If you now run docker-compose up, Docker Compose will build the referenced images in your config file and then run them. You’ll find that app1 is available on port 7000 of your local machine, and app2 is available on port 7001. If you want this to run in the background and survive restarts of your computer, you can use the -d switch just like with docker run.

Multiple Applications on One Port

In some cases, it’s desirable to run all of your plumber services on a standard HTTP port like 80 or 443. In that case, you’d prefer to have a router running on port 80 that can send traffic to the appropriate application by distinguishing based on a path prefix. Requests for myserver.com/app1/ are sent to the app1 container, and myserver.org/app2/ targets the app2 container, but both are available on port 80 on your server.

In order to do this, we can use another Docker container running nginx which is configured to route traffic between the two app containers. We’d add the following entry to our docker-compose.yml alongside the app containers we have defined.

  nginx:
    image: nginx:1.9
    ports:
     - "80:80"
    volumes:
     - ./nginx.conf:/etc/nginx/nginx.conf:ro
    restart: always
    depends_on:
     - app1
     - app2

This uses the nginx docker image that will be downloaded for you. In order to run nginx in a meaningful way, we have to provide a configuration file and place it in /etc/nginx/nginx.conf, which we do by mounting a local file at that location on the container.

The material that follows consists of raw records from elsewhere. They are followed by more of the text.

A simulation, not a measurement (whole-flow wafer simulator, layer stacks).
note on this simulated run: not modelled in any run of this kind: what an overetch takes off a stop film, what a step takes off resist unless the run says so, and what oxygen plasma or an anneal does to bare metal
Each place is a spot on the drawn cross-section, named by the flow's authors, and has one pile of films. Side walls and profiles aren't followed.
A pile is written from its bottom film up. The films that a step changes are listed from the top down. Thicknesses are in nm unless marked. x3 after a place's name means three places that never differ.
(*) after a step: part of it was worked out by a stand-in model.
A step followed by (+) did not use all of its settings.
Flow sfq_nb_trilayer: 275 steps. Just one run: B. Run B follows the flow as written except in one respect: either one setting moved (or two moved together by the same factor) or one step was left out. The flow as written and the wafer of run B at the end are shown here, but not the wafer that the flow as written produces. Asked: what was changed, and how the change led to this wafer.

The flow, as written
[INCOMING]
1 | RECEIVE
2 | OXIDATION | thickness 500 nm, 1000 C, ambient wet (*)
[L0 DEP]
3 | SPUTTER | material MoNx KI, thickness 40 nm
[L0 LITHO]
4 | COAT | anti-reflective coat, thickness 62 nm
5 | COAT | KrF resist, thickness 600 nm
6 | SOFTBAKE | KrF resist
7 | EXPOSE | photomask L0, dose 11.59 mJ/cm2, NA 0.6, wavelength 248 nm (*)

A basic nginx config file could look something like the following:

events {
  worker_connections  4096;  ## Default: 1024
}

http {
        default_type application/octet-stream;
        sendfile     on;
        tcp_nopush   on;
        server_names_hash_bucket_size 128; # this seems to be required for some vhosts

        server {
                listen 80 default_server;
                listen [::]:80 default_server ipv6only=on;

                root /usr/share/nginx/html;
                index index.html index.htm;

                server_name MYSERVER.ORG

                location /app1/ {
                        proxy_pass http://app1:8000/;
                        proxy_set_header Host $host;
                }

                location /app2/ {
                        proxy_pass http://app2:8000/;
                        proxy_set_header Host $host;
                }


                location ~ /\.ht {
                        deny all;
                }
        }
}

You should set the server_name parameter above to be whatever the public address is of your server. You can save this file as nginx.conf in the same directory as your Compose config file.

Docker Compose is intelligent enough to know to route traffic for http://app1:8000/ to the app1 container, port 8000, so we can leverage that in our config file. Docker containers are able to contact each other on their non-public ports, so we can go directly to port 8000 for both containers. This proxy configuration will trim the prefix off of the request before it sends it on to the applications, so your applications don’t need to know anything about being hosted publicly at a URL that includes the /app1/ or /app2/ prefix

We should also get rid of the previous port mappings to ports 7000 and 7001 on our other applications, as we don’t want those to be publicly accessible anymore.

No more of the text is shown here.